EMPIRE OF THE SUNS

Suns-Clippers series preview: How will Phoenix fare against LA’s small ball?

Jun 19, 2021, 4:56 PM | Updated: 4:57 pm

Los Angeles Clippers guard Paul George (13) shoots over Phoenix Suns center Deandre Ayton (22) duri...

Los Angeles Clippers guard Paul George (13) shoots over Phoenix Suns center Deandre Ayton (22) during the first half of an NBA basketball game Thursday, April 8, 2021, in Los Angeles. (AP Photo/Marcio Jose Sanchez)

(AP Photo/Marcio Jose Sanchez)

The Phoenix Suns can’t seem to avoid a playoff series that has a handful of unknowns.

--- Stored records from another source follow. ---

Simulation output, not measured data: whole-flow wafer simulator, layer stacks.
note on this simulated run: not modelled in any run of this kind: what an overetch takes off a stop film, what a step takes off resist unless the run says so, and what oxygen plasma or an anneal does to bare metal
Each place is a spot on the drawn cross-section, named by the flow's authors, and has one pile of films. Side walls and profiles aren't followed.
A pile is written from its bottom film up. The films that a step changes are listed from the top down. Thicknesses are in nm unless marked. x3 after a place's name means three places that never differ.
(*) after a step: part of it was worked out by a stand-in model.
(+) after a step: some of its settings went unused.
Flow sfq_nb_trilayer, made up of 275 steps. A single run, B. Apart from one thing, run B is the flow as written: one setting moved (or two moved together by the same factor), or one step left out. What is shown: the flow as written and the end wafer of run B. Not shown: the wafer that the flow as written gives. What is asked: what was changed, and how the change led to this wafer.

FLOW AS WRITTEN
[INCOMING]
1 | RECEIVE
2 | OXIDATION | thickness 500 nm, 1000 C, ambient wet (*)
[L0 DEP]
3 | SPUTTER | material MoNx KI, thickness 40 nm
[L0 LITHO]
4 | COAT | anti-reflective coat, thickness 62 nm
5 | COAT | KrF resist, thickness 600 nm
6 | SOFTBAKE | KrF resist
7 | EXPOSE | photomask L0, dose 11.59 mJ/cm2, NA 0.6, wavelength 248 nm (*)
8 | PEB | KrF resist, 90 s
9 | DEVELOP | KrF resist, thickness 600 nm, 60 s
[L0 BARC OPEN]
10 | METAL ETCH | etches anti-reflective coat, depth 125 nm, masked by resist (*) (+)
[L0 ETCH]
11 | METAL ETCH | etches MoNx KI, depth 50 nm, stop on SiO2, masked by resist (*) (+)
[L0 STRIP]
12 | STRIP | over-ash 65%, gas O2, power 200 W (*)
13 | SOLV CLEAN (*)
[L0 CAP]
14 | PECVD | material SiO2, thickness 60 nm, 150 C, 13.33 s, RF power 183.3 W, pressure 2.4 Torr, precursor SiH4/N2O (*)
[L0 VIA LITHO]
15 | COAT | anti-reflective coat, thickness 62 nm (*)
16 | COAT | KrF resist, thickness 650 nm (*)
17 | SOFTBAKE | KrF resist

The latest is the Western Conference Finals, where they’ll meet the Los Angeles Clippers beginning on Sunday.

Chris Paul’s status as of Saturday afternoon had him remaining out due to health and safety protocols while the Clippers’ Kawhi Leonard (knee) isn’t traveling to Phoenix for the series’ first two games, per Yahoo! Sports’ Chris Haynes.

Beyond that, the stylistic matchup of the Suns versus a Clippers team that hasn’t started a center in nine of its last 10 playoff games begs the question of how Phoenix will handle that type of unique team.

With that in mind, we’ll get to Deandre Ayton’s role in the series a little later, because the tape still shows some key areas the Suns will have to be great in before we even arrive at Ayton.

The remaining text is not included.